Horn of Plenty is a nostalgic amalgamation of found sounds and layered vocals bound to thrill followers of Animal Collective, Sufjan Stevens, Nick Drake and the Unicorns. While the album pushes the boundaries of mellow into undiscovered territory, Grizzly Bear is not sure if they fall under the newly coined "freak-folk" category or hte new-folk genre, but they'd like to offer up wood-temp or cave-core. V Magazine likened them to Neil Young on cough syrup.
Grizzly Bear Horn of Plenty [Kanine; 2004] Rating: 7.7
Considering their name, Brooklyn address, and penchant for lo-fi campfire serenades, there's a powerful temptation to put Grizzly Bear in the same pen as those other charismatic megafauna, the Animal Collective, and be finished zookeeping for the night. But Horn of Plenty proves that categorization would be neither fair nor accurate. The gentlemen of Grizzly Bear paw around in wholly distinct regions of gentle, nocturnal psych-folk, conjuring visions of an imagined bedroom collaboration between the Doug Yule-era Velvet Underground, Nick Drake, and a pajama-clad Pooh with his head jammed in a honey jar.
Originally conceived by multi-talented singer-songwriter Edward Droste as solo demos, the recordings that became Horn of Plenty were later augmented by the additional vocals and instrumentation of Christopher Bear, and after hearing the off-handed cohesion of the duo's dreamy harmonies and their seemingly effortless musical interplay it's difficult to imagine these songs achieving such heights of hushed majesty in any other format. And the extra set of hands ensures the flow of enough fresh oxygen to allow the album to avoid complete descent into the troubled, myopic solitude of such similarly toned homespun constructions as Skip Spence's Oar or Syd Barrett's The Madcap Laughs.

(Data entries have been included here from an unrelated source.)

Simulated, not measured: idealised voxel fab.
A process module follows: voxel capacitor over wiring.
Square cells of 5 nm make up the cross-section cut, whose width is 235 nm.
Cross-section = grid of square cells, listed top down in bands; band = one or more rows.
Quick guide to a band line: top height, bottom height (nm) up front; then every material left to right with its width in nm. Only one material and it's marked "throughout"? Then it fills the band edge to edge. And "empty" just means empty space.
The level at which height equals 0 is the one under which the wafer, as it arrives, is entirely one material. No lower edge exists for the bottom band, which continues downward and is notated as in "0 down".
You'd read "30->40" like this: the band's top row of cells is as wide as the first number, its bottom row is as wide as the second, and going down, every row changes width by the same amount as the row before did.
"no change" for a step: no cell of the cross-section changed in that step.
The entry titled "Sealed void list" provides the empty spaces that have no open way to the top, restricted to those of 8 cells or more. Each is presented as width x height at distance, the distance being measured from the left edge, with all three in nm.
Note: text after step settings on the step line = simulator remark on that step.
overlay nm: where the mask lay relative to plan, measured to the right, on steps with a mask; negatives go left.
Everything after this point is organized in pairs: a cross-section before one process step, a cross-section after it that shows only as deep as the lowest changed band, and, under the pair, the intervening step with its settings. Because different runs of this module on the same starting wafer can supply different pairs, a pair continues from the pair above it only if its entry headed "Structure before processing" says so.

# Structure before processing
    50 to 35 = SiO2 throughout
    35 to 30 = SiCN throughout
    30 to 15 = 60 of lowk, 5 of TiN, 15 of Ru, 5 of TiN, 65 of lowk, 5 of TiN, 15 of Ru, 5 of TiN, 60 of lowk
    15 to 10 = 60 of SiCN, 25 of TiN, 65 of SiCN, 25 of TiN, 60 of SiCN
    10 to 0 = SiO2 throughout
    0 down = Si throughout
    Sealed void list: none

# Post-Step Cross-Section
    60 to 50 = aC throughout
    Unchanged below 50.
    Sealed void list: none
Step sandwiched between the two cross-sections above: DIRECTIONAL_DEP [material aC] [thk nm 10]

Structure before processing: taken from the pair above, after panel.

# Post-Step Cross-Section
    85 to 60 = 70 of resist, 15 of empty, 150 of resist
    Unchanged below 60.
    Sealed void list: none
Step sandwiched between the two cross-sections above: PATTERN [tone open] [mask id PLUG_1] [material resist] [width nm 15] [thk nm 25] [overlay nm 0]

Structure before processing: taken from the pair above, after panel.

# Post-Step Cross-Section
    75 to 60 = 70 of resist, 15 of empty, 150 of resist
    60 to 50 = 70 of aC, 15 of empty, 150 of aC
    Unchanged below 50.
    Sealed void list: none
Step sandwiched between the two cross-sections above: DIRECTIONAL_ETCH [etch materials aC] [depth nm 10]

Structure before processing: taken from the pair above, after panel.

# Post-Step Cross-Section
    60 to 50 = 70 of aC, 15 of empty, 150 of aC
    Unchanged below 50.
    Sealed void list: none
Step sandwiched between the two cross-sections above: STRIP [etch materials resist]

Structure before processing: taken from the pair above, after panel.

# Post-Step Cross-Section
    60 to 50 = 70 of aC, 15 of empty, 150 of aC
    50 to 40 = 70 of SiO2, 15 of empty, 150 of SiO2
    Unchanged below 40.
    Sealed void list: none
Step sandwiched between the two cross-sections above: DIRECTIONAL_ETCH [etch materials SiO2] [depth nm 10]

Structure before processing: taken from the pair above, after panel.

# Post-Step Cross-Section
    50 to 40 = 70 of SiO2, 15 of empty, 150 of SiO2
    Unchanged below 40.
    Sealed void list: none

The album opens with the appropriately submerged sounds of "Deep Sea Diver", which gradually climbs through currents of chiming, bell-like keys and guitars before finally surfacing into golden falsetto rays of sunlight. "Disappearing Act" marries its autumnal folk choruses to gauzy smears of vinyl hiss, handbells, and remote martial snares, while the clattering pocket symphony of "Showcase" eventually dissolves into the wordless vocalizing of felines on distant fire escapes. On nearly every track a previously unheard element, such as the mournful violin that shivers up the spine of "Eavesdropping", makes a brief spectral appearance before once again vanishing, leaving the listener to wonder at what hidden treasures further scrutiny might unearth.
Given the heady depth of Horn of Plenty's hazy musical swoon, Grizzly Bear's lyrics somewhat surprisingly strike a pleasant counterbalance by residing more often than not in the familiar realm of day-to-day reality. It's not unusual to hear Droste and Bear singing relatively mundane pronouncements like "My chest hurts a lot tonight" or "It's amazing I can still sing this song so simply about you," with such matter-of-fact nonchalance that as a result these songs collectively sound as unforced and natural as a series of quiet exhalations, capable of transferring the beguiling, intoxicating atmospheres of Grizzly Bear's bedroom directly into your own.
-Matthew Murphy, February 11, 2005
Review by Bret Love
Grizzly Bear's debut offers up a lysergic brand of minimalist psychedelic folk perfect for those who find Elliott Smith's early work a bit too accessible and upbeat. Marking an evolution from one-man home recording project to full-fledged quartet, the studio-recorded Horn of Plenty features a mostly melancholy mix of acoustic guitars, reeds, retro organs, and samples, all drenched in enough acid-washed effects to give Devendra Banhart flashbacks. Frontman Ed Droste's weary, somnambulistic vocals work well with the slackadaisical melodies to create an unsettling atmospheric sound full of shimmering shadows. Songs like the opening "Deep Sea Diver" and the mesmerizing "Shift" crawl along at an almost funereal pace, the latter featuring what sounds like a scratchy Gramophone recording of a piano augmented only by echoing whistles, clapping, trippy found sounds, and weirdly hypnotic multi-tracked vocals. The expanded lineup and production budget have done nothing to change the group's lo-fi approach, which produces a murky sound that unfolds like a narcotic dream you can't quite shake upon waking. This is the kind of album you'll want to listen to late at night, perhaps a few sheets to the wind, with lights off and headphones on to allow these creepy, quiet little tunes to worm their way into your subconscious.